[CPU] add Float8OpaqueTensor for dynamic float8 act float8 weight by Xia-Weiwen · Pull Request #3075 · pytorch/ao

Xia-Weiwen · 2025-09-26T03:18:08Z

Summary
We split the original big PR #2505 into the following smaller ones:

Unify get_block_size #3039 (relanded by [Reland] Unify get_block_size #3059)
[CPU] Add ops for float8 linear #3052
And this PR [CPU] add Float8OpaqueTensor for dynamic float8 act float8 weight #3075, which as the Float8OpaqueTensor for dynamic float8 act float8 weight quantization on CPU

Test plan

pytest -sv test/quantization/quantize_/workflows/float8/test_float8_opaque_tensor.py

pytorch-bot · 2025-09-26T03:18:12Z

🔗 Helpful Links

🧪 See artifacts and rendered test results at hud.pytorch.org/pr/pytorch/ao/3075

📄 Preview Python docs built from this PR

Note: Links to docs will display an error until the docs builds have been completed.

✅ No Failures

As of commit c26d34b with merge base 1a9b6f4 ():
💚 Looks good so far! There are no failures yet. 💚

This comment was automatically generated by Dr. CI and updates every 15 minutes.

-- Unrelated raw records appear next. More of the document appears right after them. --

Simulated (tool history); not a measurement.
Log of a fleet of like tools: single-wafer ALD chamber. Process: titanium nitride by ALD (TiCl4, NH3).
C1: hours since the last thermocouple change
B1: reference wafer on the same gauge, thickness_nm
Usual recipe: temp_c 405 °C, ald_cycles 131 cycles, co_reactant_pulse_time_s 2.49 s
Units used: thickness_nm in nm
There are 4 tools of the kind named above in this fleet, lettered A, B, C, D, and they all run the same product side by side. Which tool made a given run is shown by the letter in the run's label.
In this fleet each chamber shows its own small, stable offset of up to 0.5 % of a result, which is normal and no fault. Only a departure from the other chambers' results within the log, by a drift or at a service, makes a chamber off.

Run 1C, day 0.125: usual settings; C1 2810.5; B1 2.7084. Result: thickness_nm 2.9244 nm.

Xia-Weiwen · 2025-09-26T03:19:01Z

CC @mingfeima for review. Thanks.

Xia-Weiwen · 2025-09-28T01:16:59Z

Hi @mingfeima @jerryzh168 @andrewor14 Could you please review this PR? Thanks.

Xia-Weiwen · 2025-09-30T01:38:23Z

Hi @mingfeima @jerryzh168 @andrewor14 Though this PR depends on #3100, could you please review this PR? Thanks.

Xia-Weiwen · 2025-10-14T02:04:04Z

@jerryzh168 Could you please review this PR again? Thanks.

jerryzh168 · 2025-11-11T18:33:19Z

+        f"Shapes of input and weight do not match, input:{input_tensor.shape}, weight: {weight_tensor.shape}"
+    )
+
+    act_mat = input_tensor.contiguous()


isn't this going to be slow?

On CPU, we require input tensors to be contiguous. In fact, we almost always get contiguous inputs. So, the reordering won't actually happen. Here it just ensures the assumption.

if it's always contiguous I feel it might be better to do an assert here

I mean in most cases it's contiguous so we don't need to worry about performance. But we cannot guarantee that. It is acceptable for us if the input tensor is not contiguous and it's slow to make it contiguous.

OK sounds good

jerryzh168 · 2025-11-11T18:34:12Z

+        granularity = weight_tensor.act_quant_kwargs.granularity
+        if isinstance(granularity, PerGroup):
+            group_size = granularity.group_size
+            if weight_tensor.block_size[1] < weight_tensor.size(-1):
+                # weight_tensor is also per group quantized
+                assert weight_tensor.block_size[1] == group_size, (
+                    "input and weight should have the same group size but got"
+                    f" {weight_tensor.block_size[1]} and {group_size}"
+                )
+        act_block_size = get_block_size(act_mat.shape, granularity)
+        act_scale = _choose_scale_float8(
+            act_mat,
+            float8_dtype=torch.float8_e4m3fn,
+            block_size=act_block_size,
+        )
+        act_mat = _quantize_affine_float8(act_mat, act_scale, torch.float8_e4m3fn)


why is this not using

ao/torchao/quantization/quantize_/workflows/float8/float8_tensor.py

Line 311 in b4ec4cb

input_tensor = _choose_quant_func_and_quantize_tensor(

Thanks for the pointer. However, _choose_quant_func_and_quantize_tensor does the following:

if isinstance(quant_kwargs, QuantizeTensorToFloat8Kwargs): return Float8Tensor.from_hp(...)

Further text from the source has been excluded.